2024 Columbia Journal Online Contest – Deadline – March 6, 2024
2024 Columbia Journal Online Contest – Submissions Open from February 21, 2024, to March 6, 2024
The Columbia Journal is delighted to announce that the 2024 Online Contest will accept submissions in fiction, nonfiction, poetry, and translation from February 21 through March 6, 2024. Our judges this year are Jonas Eika (fiction), Jeanna Kadlec (nonfiction), Megan Fernandes (poetry), and Mónica de la Torre (translation).
The four first place winners of the Online Contest will be published online in Spring 2024 and will receive a $250 cash prize each. In addition, up to two finalists may be selected and published per genre.
Starting February 21, all entries will be accepted via Submittable for a $10 fee per submission. The deadline to submit is March 6, 2024.
DATES:
Our submission window will be open from February 21 to March 6, 2024.
FEES:
Entry to the 2024 Print Contest will be accepted via Submittable and requires a $10 entry fee, which helps subsidize the contest and our magazine at large.
COMPLETE GUIDELINES:
The four winning artists will receive $250 and have their work published online in Spring 2024. Some finalists may also be published online.
One story per submission. Multiple submissions welcome. Submissions with more than one story per document cannot be considered.
Fiction and nonfiction submissions must not exceed 5,000 words. Poetry submissions must not exceed 5 pages, and must not exceed three poems.
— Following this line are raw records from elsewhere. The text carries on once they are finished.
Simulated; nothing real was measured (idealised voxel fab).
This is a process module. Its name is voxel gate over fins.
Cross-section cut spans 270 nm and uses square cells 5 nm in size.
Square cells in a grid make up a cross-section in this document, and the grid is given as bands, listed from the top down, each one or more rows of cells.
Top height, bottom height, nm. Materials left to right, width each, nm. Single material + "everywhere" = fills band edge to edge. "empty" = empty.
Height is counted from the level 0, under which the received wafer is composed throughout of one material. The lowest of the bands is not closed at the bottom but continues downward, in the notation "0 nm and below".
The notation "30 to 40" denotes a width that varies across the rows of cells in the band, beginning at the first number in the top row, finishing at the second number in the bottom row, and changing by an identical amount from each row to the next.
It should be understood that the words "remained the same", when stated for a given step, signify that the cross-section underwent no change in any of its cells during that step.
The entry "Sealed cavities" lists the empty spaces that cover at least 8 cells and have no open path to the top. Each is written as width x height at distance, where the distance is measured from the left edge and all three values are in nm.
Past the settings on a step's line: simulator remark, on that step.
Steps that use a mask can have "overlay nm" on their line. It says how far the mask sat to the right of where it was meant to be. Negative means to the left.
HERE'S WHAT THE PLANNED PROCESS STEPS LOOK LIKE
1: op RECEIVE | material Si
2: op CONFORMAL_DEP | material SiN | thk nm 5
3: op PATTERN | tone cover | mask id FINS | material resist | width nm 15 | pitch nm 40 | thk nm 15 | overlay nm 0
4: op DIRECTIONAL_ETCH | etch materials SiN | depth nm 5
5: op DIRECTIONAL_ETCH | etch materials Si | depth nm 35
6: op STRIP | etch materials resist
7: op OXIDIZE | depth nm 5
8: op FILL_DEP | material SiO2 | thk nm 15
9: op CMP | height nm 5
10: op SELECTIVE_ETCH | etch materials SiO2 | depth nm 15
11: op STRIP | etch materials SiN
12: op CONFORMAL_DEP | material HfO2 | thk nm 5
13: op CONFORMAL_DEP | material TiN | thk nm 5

The contest entrant’s name should not appear anywhere on the submitted file. In addition, because we share files electronically, it is the entrant’s responsibility to ensure other identifying notations, including references in the document’s properties and title, are not present.
Contest finalists are blind judged to select prize winners.
All work must be submitted through Submittable. We will not accept mailed or emailed submissions.
All work must be original and previously unpublished in any form.
Simultaneous submissions are allowed, but please inform us immediately if your work is accepted elsewhere.
Submissions may not be modified after entry. The Columbia Journal, however, reserves the right to suggest edits to the winning story as well as to finalists’ and semi-finalists’ work that they are interested in publishing.
Contest entrants cannot have studied or taught at the Columbia University Writing Program at any time in the past three years.
If you have questions, please email us at publisher.columbia@gmail.com.
ABOUT OUR JUDGES:
FICTION: Jonas Eika
Jonas Eika is a Danish writer and translator whose first novel, Marie House Warehouse (Lageret Huset Marie), won the 2016 Bodil og Jørgen Munch-Christensen Prize. Their next book, the short story collection After the Sun (Efter Solen), won the 2019 Nordic Council Literary Prize and was longlisted for the International Booker Prize in 2022. Eika lives in Copenhagen.
NONFICTION: Jeanna Kadlec
Jeanna Kadlec is the author of Heretic: A Memoir and the creator of the New York Times featured newsletter Astrology for Writers. She's a writer, astrologer, former lingerie boutique owner, and recovering academic. Her writing has appeared in ELLE, NYLON, O the Oprah Magazine, Allure, Catapult, Literary Hub, Autostraddle, and more. A born and bred Midwesterner, she now lives in New York City.
POETRY: Megan Fernandes
Megan Fernandes is a writer living in New York City. Fernandes has published in The New Yorker, POETRY, The Kenyon Review, The American Poetry Review, Ploughshares, among others. Her third book of poetry, I Do Everything I’m Told, was published by Tin House in June 2023. Fernandes is an Associate Professor of English and the Writer-in-Residence at Lafayette College where she teaches courses on poetry, environmental writing, and critical theory. She has received scholarships and fellowships from the Sewanee Writer’s Conference, the Yaddo Foundation, the Hawthornden Foundation, etc. She holds a PhD in English from the University of California, and an MFA in poetry from Boston University.
TRANSLATION: Mónica de la Torre
Mónica de la Torre is the author of six books of poetry, most recently Repetition Nineteen (Nightboat Books, 2020), and a translation of Defense of the Idol (Ugly Duckling Presse, 2018) by Chilean Modernist Omar Cáceres. De la Torre coedited, with Alex Balgiu, the anthology Women in Concrete Poetry 1959–79 (Primary Information, 2020) and with Michael Wiegers, the collection Reversible Monuments: Contemporary Mexican Poetry (Copper Canyon Press, 2002). She also translated the volume Selected Poems by Gerardo Deniz (Lost Roads, 2000), and has translated numerous other Spanish-language poets.
In 2022, de la Torre received the C.D. Wright Poetry Award from the Foundation for Contemporary Arts and a Creative Capital grant. She lives in New York City and teaches at Brooklyn College.